LaRoda says NIB rate increase cannot be 'circumvented'

Tue, Jun 7th 2022, 07:53 AM

While acknowledging that the Davis administration has decided not to deal with the issue of increasing the National Insurance Board (NIB) contribution rate at this time, Minister of State in the Office of the Prime Minister Myles LaRoda, who pointed to several other reform options for the fund, said the “increase in the contribution rate cannot be circumvented”.

LaRoda said the issue is that the fund is expected to decline sharply in the next few years if reforms are not put in place.

“One essential reform iterated and referenced in the previous actuarial review is an increase in the contribution rate,” LaRoda said during the 2022/2023 budget debate last week.

“Mr. Deputy, the prime minister had made a position and the position of the government is that we will not visit that at this time until we have put our workers, in particular those at the lower level, and those businesses as they recover, in a position to do such an absorption.

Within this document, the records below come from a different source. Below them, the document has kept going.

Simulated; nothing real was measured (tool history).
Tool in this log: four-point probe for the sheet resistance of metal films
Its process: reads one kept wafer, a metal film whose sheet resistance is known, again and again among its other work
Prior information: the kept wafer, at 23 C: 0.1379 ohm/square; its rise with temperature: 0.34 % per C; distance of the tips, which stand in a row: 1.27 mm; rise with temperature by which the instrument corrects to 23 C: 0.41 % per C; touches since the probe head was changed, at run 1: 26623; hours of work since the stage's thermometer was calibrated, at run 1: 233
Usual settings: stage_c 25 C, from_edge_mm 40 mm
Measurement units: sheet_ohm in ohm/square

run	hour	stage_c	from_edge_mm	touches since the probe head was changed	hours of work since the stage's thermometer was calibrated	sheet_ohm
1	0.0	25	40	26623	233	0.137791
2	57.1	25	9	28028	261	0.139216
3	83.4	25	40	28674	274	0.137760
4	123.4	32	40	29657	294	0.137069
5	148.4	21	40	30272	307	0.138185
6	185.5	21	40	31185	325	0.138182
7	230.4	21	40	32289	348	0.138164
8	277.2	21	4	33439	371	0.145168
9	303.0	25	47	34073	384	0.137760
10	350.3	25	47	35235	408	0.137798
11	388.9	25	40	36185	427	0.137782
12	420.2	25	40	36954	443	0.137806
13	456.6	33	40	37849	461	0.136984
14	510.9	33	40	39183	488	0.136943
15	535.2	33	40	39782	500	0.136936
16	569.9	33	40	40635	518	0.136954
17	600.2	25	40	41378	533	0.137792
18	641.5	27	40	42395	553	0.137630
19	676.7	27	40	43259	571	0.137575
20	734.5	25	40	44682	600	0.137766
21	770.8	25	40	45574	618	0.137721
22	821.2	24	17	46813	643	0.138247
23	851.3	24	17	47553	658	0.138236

“But Mr. Deputy, these are the facts and facts are a stubborn thing.

“The national insurance scheme does not function independently of the national demographics.”

LaRoda said the 11th NIB actuarial report indicates low fertility and mortality rates in The Bahamas and a steady flow of migration.

“In a social security system where contributions and employees pay to fund pension benefits, women having fewer children, coupled with an aging population means that there are less individuals to meet the benefit demands of the scheme,” he said.

He added, “In summary, the amount paid in benefits is increasing, the number of persons contributing to the scheme as a ratio is decreasing, thus the need for an increase in the contribution rate.”

The 11th NIB actuarial report warned that, unless urgent steps are taken, the fund would be depleted by 2028.

LaRoda said the report recommended a rate increase of “1.5 percent to 2 percent annually, biannually for a period of time”.

The last NIB rate increase took effect after amendments to the National Insurance Act were introduced in 2010. The rate increased from 8.8 percent to 9.8 percent to facilitate the addition of NIB’s unemployment benefit.

It was the first rate increase since NIB was started in 1974.

LaRoda said the report also recommends, among other things, “a modification of the pension accrual rate; the modification of the retirement age; and the modification of funding of the assisted benefits”.

“Again, these are the recommendations that have been made in the actuarial report,” he said.

“The government has made no decision as to when or if they will be implemented. The prime minister has decided that this government will not, at this present time, deal with the increase.”

He continued, “While these reform options will lessen the financial pressure on NIB in the long term, the increase in the contribution rate cannot be circumvented.”

According to LaRoda, NIB is paying over 43,000 pensioners “some $25 million each month”.

He said there is $1.5 billion in the fund, as of December 2021.

LaRoda first raised the issue of an increase in the contribution rate in April. He said then that he expected the rate to increase in the next year.

However, a day later, Prime Minister Philip Davis said “it’s not going to happen”.

“The minister of state in my office was just speaking the facts as what was said in the actuary report,” Davis said.

“They are recommending and they are urging that we do so. As was his duty, he is bringing that report to Cabinet for us to look at and discuss it.

“We will consider it. But insofar as what my views are on it, it’s not going to happen. Not now. Not until we have brought relief to our Bahamian people and we have put to bed some of the issues that can’t make them sleep when they go to bed.”

In his budget communication on May 25, Davis announced an increase in salary for most public servants as part of the government’s strategy to cushion the impact of the global inflation crisis.

The 2022/2023 budget includes a $56 million increase in wages and salaries.